Saturday, April 18, 2026

New Orleans, cont


It was good to get out of town today, on a small tour to the Whitney Plantation (this is the one plantation tour that concentrates on the experience of the enslaved, and also that really puts on display, and explains, the importance of slow, detailed, archival history).  It made a fascinating compare-and-contrast with similarly oriented former plantations that I've visited in North Carolina (tobacco), and northern Louisiana (cotton): so much that's similar, but I did learn a lot both about sugar (and molasses) production, and also about the history of resistance and rebellions in southern Louisiana.

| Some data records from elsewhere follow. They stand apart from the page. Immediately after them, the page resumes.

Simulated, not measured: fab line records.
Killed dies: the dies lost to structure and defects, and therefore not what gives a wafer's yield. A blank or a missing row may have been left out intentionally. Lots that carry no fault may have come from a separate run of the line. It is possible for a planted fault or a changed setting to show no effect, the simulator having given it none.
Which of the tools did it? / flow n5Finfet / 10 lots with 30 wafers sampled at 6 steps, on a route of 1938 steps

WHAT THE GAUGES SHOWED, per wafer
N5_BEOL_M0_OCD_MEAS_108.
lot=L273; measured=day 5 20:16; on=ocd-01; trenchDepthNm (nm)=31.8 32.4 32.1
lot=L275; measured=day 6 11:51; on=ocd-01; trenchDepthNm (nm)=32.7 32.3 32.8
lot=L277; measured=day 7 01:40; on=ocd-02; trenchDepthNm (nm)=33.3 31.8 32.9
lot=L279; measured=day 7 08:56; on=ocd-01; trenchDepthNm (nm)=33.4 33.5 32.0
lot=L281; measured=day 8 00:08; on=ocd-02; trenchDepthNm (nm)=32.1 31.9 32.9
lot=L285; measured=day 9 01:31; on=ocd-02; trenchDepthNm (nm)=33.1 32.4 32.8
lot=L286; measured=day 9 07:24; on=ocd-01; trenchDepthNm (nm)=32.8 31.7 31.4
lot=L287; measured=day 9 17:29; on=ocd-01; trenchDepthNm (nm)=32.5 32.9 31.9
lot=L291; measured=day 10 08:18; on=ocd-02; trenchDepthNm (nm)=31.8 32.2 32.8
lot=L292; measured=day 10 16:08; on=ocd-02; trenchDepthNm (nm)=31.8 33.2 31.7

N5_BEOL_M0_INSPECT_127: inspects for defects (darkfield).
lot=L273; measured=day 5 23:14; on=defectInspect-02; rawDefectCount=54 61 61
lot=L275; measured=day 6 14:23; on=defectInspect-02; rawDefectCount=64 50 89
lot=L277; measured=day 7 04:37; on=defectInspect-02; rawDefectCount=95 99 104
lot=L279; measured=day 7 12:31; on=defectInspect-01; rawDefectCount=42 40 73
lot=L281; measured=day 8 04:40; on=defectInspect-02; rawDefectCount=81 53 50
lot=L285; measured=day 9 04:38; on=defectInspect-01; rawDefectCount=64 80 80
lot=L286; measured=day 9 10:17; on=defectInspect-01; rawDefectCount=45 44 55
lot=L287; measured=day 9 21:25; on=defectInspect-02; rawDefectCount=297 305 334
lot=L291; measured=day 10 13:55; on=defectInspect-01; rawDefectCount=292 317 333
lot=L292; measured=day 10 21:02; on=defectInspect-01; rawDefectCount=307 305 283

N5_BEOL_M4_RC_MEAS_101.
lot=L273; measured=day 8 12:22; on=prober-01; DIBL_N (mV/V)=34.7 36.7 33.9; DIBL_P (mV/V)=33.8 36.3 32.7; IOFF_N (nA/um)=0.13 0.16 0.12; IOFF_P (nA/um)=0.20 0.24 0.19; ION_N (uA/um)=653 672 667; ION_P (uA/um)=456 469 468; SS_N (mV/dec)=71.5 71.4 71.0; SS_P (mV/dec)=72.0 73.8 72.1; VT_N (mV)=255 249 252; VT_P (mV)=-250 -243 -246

They did a great job in not romanticizing, or even venerating, the Big House, except as a place where enslaved people could hear and pass on news and gossip, and, above all, as a place of sexual vulnerability and danger for women.


There was a rather fine stencil over the fireplace - but overall, it was a house that brought home how much power was wielded from a center that by the standards of many plantations was relatively modest - a good-sized farmhouse.


This is from the kitchen - removed from the house, of course, because of the danger of fire - and as in so many little corners of the place, there was a dried yellow rose.  There was a great deal of quiet, respectful memorializing.


A reminder of the plots that were cultivated by the enslaved - and then, post Reconstruction, by sharecroppers, since few ever had the money to move on - on Sundays.


And here are some of the many, many, many huge sugar boiling vats - boiling down the syrup from crushed canes until it started to crystalize and turn into granulated sugar.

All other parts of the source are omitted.